It's not that simple. Obviously, you'd choose UTF-8, but that exposes another issue: a codepoint is not a character. There's no simple & elegant solution to this at the language level.
Precisely. That's why I think representing strings as character slices and letting third party libraries handle them is not a good solution.
Deciding what features to put in the language vs. the stdlib vs. third party libraries is one of the hardest parts of language design. Personally I believe strings are important and frequent enough they deserve special treatment at the language level.
Edit (late addition):
I think not treating strings specially is mostly fine in C, but Zig seems to aim at being a little less lowlevel.
Zig does not do this. It represents strings as byte slices. A UTF-8 character could be multiple codepoints with each codepoint being multiple bytes.
A big thing about Zig is not hiding complexity. If UTF-8 were implemented at a language level (whatever that means), then "language level" string operations would be non-linear, which would be very non-Ziggy. I could see value in a standard library UTF-8 implementation, but a LOT of forethought would need to be put into it. I think keeping UTF-8 string manipulation at the third-party library level is a good choice for now. Maybe once the language is finalized, the ecosystem is more developed, and lessons have been learned from the third-party libraries, then the standard library can implement this.
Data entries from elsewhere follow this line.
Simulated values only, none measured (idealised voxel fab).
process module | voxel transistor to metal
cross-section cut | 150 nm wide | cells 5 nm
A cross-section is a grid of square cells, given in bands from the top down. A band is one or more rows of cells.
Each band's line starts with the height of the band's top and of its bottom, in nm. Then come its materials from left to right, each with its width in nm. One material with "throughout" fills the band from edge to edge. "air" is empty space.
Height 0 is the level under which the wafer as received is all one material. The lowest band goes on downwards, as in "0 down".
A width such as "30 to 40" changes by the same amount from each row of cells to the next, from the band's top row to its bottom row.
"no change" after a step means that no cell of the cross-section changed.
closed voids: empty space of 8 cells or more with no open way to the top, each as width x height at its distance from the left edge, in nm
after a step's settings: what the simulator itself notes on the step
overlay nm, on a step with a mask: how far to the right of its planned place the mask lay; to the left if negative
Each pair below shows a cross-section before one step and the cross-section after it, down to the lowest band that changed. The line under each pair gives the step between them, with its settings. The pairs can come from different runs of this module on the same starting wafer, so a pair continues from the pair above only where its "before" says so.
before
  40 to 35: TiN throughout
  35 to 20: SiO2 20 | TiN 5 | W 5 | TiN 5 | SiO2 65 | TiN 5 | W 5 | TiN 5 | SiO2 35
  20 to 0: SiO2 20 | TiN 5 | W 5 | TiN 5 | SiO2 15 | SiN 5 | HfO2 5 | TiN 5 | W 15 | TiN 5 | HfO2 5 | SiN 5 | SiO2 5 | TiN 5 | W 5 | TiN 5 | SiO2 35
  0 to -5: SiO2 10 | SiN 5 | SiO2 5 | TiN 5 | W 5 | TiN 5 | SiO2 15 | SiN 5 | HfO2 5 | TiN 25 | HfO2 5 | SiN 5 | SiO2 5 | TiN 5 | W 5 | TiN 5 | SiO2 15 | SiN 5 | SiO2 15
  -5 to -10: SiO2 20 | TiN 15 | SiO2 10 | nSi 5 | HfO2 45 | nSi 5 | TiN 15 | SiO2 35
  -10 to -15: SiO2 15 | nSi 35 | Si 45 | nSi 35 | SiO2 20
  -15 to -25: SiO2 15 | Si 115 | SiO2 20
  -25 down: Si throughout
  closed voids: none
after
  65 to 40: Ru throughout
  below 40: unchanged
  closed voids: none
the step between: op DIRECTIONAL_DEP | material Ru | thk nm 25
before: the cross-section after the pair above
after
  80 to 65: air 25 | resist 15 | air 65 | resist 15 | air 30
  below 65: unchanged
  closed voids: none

I'm not talking about language level string operations as in concatenation with + or something like that at all, because that certainly wouldn't make sense in language like Zig.
I'm not advocating for string functionality in the language, I'm advocating for a way to not allow byte slice functionality on a thing that is clearly not a byte slice.
> a way to not allow byte slice functionality on a thing that is clearly not a byte slice
This already exists in the form of structs or opaque types. Both of these approaches would end up being implemented in "userspace" anyways, whether that's standard library or third-party.
However, (UTF-8) strings are byte slices. You can do simple manipulation with them as byte slices safely and validly. Split on spaces? Sure. Tokenize? Sure. Find substring? Sure. You can't do things that depend on say UTF-8 graphemes, but you can safely do most things that depend on bytes. For most purposes, treating strings as byte slices is the safest and correct approach.
Doing find substring by find byte subsequence won't behave correctly in many cases, where semantically equivalent strings have multiple different bytesequence representation. Treating strings as byte slices exposes a lot of footguns; it shouldn't be easy just as e.g. treating floating-point numbers as byte sequences shouldn't be easy.
Technically the shortest UTF-8 representation is _the_ representation and _correctly_normalized_ Unicode is uniquely represented, but fair enough. The unknown input may be slightly malformed. Complexities like this is why one shouldn't underestimate the nuances (and runtime costs!) of implementing proper Unicode. As for representing byte sequences as byte sequences, that is the most basic way to represent strings of text without placing any assumptions on them. It's the assumption of potentially incorrect invariants that's the issue. If you have faculties to handle Unicode correctly (and very few languages do), then using something more opaque may be better fitting than a byte slice.
> Technically the shortest UTF-8 representation is _the_ representation and _correctly_normalized_ Unicode is uniquely represented
Not necessarily the shortest (NFC means not using composed characters from later revisions of the standard), and you only get a normalised representation if you've actually normalised it - if you've just accepted and maybe validated some UTF-8 from outside then it probably won't be in normalized form. IMO it's worth having separate types for unicode strings and normalized unicode strings, and maybe the latter should expose more of the codepoint sequence representation, but I don't know if any language implements that.
> it shouldn't be easy just as e.g. treating floating-point numbers as byte sequences shouldn't be easy.
That's a nice analogy.
> Doing find substring by find byte subsequence won't behave correctly in many cases, where semantically equivalent strings have multiple different bytesequence representation.
Unfortunately that's nearly impossible to do sanely in the general case, no matter how the string is represented.
I'm curious, what would be a good reason why treating floating point numbers as byte sequences should be any harder than what is required to make it obvious (provided their binary format is well defined)?
There are footguns in making that representation easy to access, e.g. if you try to hash the byte sequence to use floats as hash table keys then it will almost work but you'll get a very subtle error because 0 and -0 will hash differently. And frankly most of the things you'd do with the byte sequence are things that there are more semantically correct ways to do. There should be a way to access that representation but it shouldn't be something you'd stumble into doing accidentally, IMO.
You are talking about what stringy things can be done with byte slices and I'm talking about all the byteslicy things that shouldn't be done with strings.
Like subslicing. And accessing individual bytes in it.